In furtherance of my prior ideas on smart power, I wanted to add another one — the concept of backup power.

As I wrote before, I want power plugs and jacks to be smart, so they can negotiate how much power the device needs and how much the supply can provide, and then deliver it.

However, sometimes, what the supply can provide changes. The most obvious example is a grid power failure. It would not be hard, in the event of a grid power failure, to have a smaller, low capacity backup system in place, possibly just from batteries. In the event of failure of the main power, the backup system would send messages to indicate just how much power it can deliver. Heavy power devices would just shut off, but might ask for a few milliwatts to maintain internal state. (Ie. your microwave oven clock would not need an internal battery to retain the time of day and its memory.) Lower power devices might be given their full power, or they might even offer a set of power modes they could switch to, and the main supply could decide how much power to give to each device.

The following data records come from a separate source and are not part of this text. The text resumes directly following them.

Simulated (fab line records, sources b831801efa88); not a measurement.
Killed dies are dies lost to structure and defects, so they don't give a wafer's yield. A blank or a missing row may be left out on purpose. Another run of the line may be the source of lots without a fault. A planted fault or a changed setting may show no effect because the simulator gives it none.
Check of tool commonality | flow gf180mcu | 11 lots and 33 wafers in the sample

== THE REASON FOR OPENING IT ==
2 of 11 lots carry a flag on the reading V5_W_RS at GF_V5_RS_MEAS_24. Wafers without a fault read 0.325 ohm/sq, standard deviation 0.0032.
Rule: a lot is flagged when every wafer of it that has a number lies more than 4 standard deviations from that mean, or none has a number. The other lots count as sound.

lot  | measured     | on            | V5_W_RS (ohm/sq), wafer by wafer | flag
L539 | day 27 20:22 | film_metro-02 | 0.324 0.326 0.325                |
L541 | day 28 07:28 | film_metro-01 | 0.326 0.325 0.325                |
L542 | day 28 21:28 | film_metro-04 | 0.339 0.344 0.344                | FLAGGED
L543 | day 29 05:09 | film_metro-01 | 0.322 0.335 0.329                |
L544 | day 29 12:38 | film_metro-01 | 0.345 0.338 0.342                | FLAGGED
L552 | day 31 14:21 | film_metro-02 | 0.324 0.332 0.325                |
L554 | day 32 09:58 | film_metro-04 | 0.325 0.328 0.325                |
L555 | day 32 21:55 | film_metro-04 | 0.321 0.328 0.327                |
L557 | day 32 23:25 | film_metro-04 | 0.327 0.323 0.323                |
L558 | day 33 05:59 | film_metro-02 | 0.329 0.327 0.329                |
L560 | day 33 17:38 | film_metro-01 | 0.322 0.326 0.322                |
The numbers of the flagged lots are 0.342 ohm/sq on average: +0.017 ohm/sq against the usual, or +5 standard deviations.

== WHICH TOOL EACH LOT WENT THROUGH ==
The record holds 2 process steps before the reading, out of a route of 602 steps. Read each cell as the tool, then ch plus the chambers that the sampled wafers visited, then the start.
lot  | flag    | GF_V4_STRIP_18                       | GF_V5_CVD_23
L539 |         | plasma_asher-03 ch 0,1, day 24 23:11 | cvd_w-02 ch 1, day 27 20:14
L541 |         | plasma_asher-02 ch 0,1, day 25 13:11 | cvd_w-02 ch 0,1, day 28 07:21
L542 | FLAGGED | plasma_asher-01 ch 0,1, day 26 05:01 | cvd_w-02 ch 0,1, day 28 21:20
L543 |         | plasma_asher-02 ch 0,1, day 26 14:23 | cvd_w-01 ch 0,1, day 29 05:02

Of course, devices not speaking this protocol, would just shut off. But things like emergency lights need not be their own system — though there are reasons from still having that in a number of cases, since one emergency might involve the power system being destroyed. However, battery backup units could easily be distributed around a building.

In effect, one could have a master UPS, for example, that keeps your clocks, small DC devices and even computers running in a power failure, but shuts down ovens and incandescent bulbs and the like, or puts devices into power-saving modes.

We could go much further than this, and consider a real-time power availability negotiation, when we have a power supply or a wire with a current limit. For example, a device might normally draw 100mw, but want to burst to 5w on occasion. If it has absolutely zero control over the bursts, we may have to give it a full 5w power supply at all times. However, it might be able to control the burst, and ask the power source if it can please have 5w. The source could then accept that and provide the power, or perhaps indicate the power may be available later. The source might even ask other devices if they could briefly reduce their own power usage to provide capacity to the bursting device.

For example, a computer that only uses a lot of power when it’s in heavy CPU utilization might well be convinced to briefly pause a high-intensity non-interactive task to free up power for something else. In return, it could ask for more power when it needs it. A clothes-dryer or oven our furnace or other such items could readily take short pauses in their high power drain activities — anything that uses a cycle rather than 100% on can do this.

This is also useful for items with motors. A classic problem in electrical design is that things like motors and incandescent lightbulbs draw a real spike of high current when they first turn on. This requires fuses and circuit breakers to be “slow blow” because the current is often briefly more than the circuit should sustain. Smart devices could arrange to “load balance” their peaks. You would know that the air conditioner compressor would simply never start at the same time as the fridge or a light bulb, resulting in safer circuits even though they have lower ratings. Not that overprovisioning for safety is necessarily a bad thing.

This also would be useful in alternative energy, where the amount of power available changes during the day.

Of course, this also applies to when the price of power changes during the day, which is one application we already see in the world. Many power buyers have time-based pricing of their power, and have timers to move when they use the power. In many cases whole companies agree their power can be cut off during brown-outs in order to get a cheaper price when it’s on. With smart power and real-time management, this could happen on a device by device basis.

These ideas also make sense in power over ethernet (which is rapidly dropping in price) which is one of the 1st generation smart power technologies. There the amount of power you can draw over the thin wires is very low, and management like this can make sense.